# Deal of the Day - 1937 Firestone Fleetwood



## shutterbugKELLY (Jun 24, 2007)

We hadn't intended on buying any bicycles, mostly looking for parts, but this was in the garage.  When the guy said he wanted $250 for it, I about fell over.

I snapped a couple pics after we unloaded it from the Jeep.  It has stainless steel fenders, an aluminum torpedo light, zephyr tank with horn and light switch, an EA light on the rack (with a wire running towards the tank?), and a replacement wald rear-axle kickstand (pictured in the 1939 Island Cycle Supply catalog - we'll probably put the original rear stand back on it).  We need a putter stem (anyone have one laying around?), and the chainguard looks like one of the replacement guards in the 1939 ISC catalog, we also need a tombstone reflector - though I don't like how they look.

Does anyone have a pic of a Huffman in Seafog Grey?


----------



## Monark52 (Jun 24, 2007)

Wow,sweet bike! Want to make a quick 50 bucks and sell it to me for $300 buddy,pal,friend of mine???!!!

My initials just happen to be HW so it would be perfect


----------



## eazywind (Jun 24, 2007)

*streamliner*

Or super streamliner. You bastards!!!!! Just kidding . Nice find. If you decide to sell, I will double what you paid. Also just kidding! Well, not really......Those are pretty hard to find. My friend alan is repoping the goosenecks. He may have some left. Email me at easywind2@yahoo.com and i will give you his email address. Also, he has a seafoam green one. Link below to a pic of it. Marc

http://www.nostalgic.net/bicycle353.htm


----------



## eazywind (Jun 24, 2007)

*Whoops.....*

Thought I read seafoam green, when It was seafog grey. Marc


----------



## shutterbugKELLY (Jun 24, 2007)

Monark52 said:


> Wow,sweet bike! Want to make a quick 50 bucks and sell it to me for $300 buddy,pal,friend of mine???!!!
> 
> My initials just happen to be HW so it would be perfect



lol!  yeah, I'll think about it 


Hey Marc,
I really like that seafoam green, too bad I can't paint it that color.  I'd like to do something other than black-and-white since our Huffman built Belknap is very similar.  According to the ad, the '37 Fleetwoods came in Opalescent Maroon (which I don't really care for), Black-and-White, and Seafog Grey (which I can't recall ever seeing).

I sent an e-mail to you.  That'd be fabulous is your bud still has some putter stems, because we were planning on just using a regular Huffman stem, like they used on the '38 Fleetwoods, until we found the right one.

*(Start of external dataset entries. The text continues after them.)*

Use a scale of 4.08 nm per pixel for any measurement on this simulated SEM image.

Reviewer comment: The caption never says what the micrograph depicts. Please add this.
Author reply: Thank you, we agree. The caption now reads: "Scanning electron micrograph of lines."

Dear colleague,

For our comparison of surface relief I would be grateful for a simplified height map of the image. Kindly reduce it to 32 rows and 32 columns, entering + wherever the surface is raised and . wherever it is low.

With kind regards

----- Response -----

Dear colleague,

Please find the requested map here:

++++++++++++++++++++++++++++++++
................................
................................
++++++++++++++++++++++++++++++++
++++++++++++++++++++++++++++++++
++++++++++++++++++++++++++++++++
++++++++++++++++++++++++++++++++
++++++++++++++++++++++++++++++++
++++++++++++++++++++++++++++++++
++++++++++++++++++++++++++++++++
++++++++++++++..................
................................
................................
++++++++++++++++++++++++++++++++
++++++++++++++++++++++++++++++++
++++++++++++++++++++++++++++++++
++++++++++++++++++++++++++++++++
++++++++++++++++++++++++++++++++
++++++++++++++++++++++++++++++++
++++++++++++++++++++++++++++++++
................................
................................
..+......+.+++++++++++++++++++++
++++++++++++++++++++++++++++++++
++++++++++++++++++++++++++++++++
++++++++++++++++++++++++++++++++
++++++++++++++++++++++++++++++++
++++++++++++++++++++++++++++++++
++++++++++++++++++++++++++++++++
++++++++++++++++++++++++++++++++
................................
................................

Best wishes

Here's a pic of the inside of the tank.  Aside from a little bit of rust on the tip of the battery tray, the tank is in pretty amazing shape.  It just looks grungy from all the little critters that have taken up residence.


----------



## Dave Stromberger (Jun 24, 2007)

Hey Shutterbug, congrats on the killer score! You can paint your bike Seafoam Green if you want, it is totally legit even though not mentioned in the 1937 Firestone catalog. That green bike that belongs to Alan used to be mine, and it is original paint (mostly). Also, Leon Dixon who knows more about these bikes than anyone alive often reminds me that you can't go strictly by what is mentioned in the catalogs. There were often other offerings. Huffman was known for offering a lot of strange options and combinations that were not in the literature too. I've got some leftover Seafoam Green paint too if you need a sample to get matched.  Email me direct dave@nostalgic.net A note about Seafog Gray. I had a discussion with Leon a few years ago about this color, and we came to the conclusion that in all likleyhood, Seafog Gray is simply silver! You have no doubt seen many Twin-Flex's in Silver. Based on this I painted my own '37 Streamliner silver and red, but opted to reverse the paint on the fenders for some extra flash. 
http://www.nostalgic.net/bicycle460.htm


----------



## shutterbugKELLY (Jun 25, 2007)

Thanks Dave, I'll keep that Seafoam Green in mind.  The red/silver looks real sharp.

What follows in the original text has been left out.